# Age at creation for programming languages stats

Anton Antonov
[MathematicaForPrediction at WordPress](https://mathematicaforprediction.wordpress.com)
May 2024

## Introduction

In this notebook we ingest programming languages creation data from ["](https://pldb.io/index.html)**[P](https://pldb.io/index.html)**[rogramming ](https://pldb.io/index.html)**[L](https://pldb.io/index.html)**[anguage ](https://pldb.io/index.html)**[D](https://pldb.io/index.html)**[ata](https://pldb.io/index.html)**[B](https://pldb.io/index.html)**[ase"](https://pldb.io/index.html) and visualize several statistics of it.

We do not examine the data source and we do not want to reason too much about the data using the stats. We started this notebook by just wanting to make the bubble charts (both 2D and 3D.) Nevertheless, we are tempted to say and justify statements like:

- Pareto holds, as usual.

- Language creators tend to do it more than once.

- Beware the [Second system effect](https://en.wikipedia.org/wiki/Second-system_effect).

### References

Here are reference links with explanations and links to dataset files:

- [The Ages of Programming Language Creators (pldb.io)](https://pldb.io/posts/ageAtCreation.html)

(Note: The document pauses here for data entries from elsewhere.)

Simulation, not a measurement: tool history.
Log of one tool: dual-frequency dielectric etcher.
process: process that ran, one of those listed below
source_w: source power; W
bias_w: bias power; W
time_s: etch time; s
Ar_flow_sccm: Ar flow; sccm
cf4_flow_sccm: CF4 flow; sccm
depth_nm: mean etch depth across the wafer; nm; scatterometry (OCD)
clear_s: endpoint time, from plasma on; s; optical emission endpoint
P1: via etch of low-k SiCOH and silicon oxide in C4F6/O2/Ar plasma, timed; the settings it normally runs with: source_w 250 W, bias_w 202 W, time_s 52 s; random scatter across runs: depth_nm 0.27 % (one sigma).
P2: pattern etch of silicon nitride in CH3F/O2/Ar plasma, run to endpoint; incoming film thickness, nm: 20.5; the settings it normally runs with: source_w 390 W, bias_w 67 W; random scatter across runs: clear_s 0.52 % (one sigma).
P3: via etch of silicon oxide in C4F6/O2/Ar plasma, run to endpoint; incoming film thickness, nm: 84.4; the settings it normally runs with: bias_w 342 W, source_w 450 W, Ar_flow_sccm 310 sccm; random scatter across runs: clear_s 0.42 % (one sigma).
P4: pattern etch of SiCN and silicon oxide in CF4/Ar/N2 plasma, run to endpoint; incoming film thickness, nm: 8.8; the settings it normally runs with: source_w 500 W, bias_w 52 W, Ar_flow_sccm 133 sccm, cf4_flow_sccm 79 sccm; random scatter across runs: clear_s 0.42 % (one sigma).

    - Short note about data and related statistics; provides a link to a [TSV file](https://pldb.io/posts/age.tsv) with the data.

- [The Ages of Programming Language Creators (datawrapper.dwcdn.net)](https://datawrapper.dwcdn.net/rT0yG/1/)

    - "Just a plot"; provides a link to a CSV file with the data.

- [The Ages of Programming Language Creators](https://www.reddit.com/r/programming/comments/1cw2ri4/the_ages_of_programming_language_creators/) (Reddit)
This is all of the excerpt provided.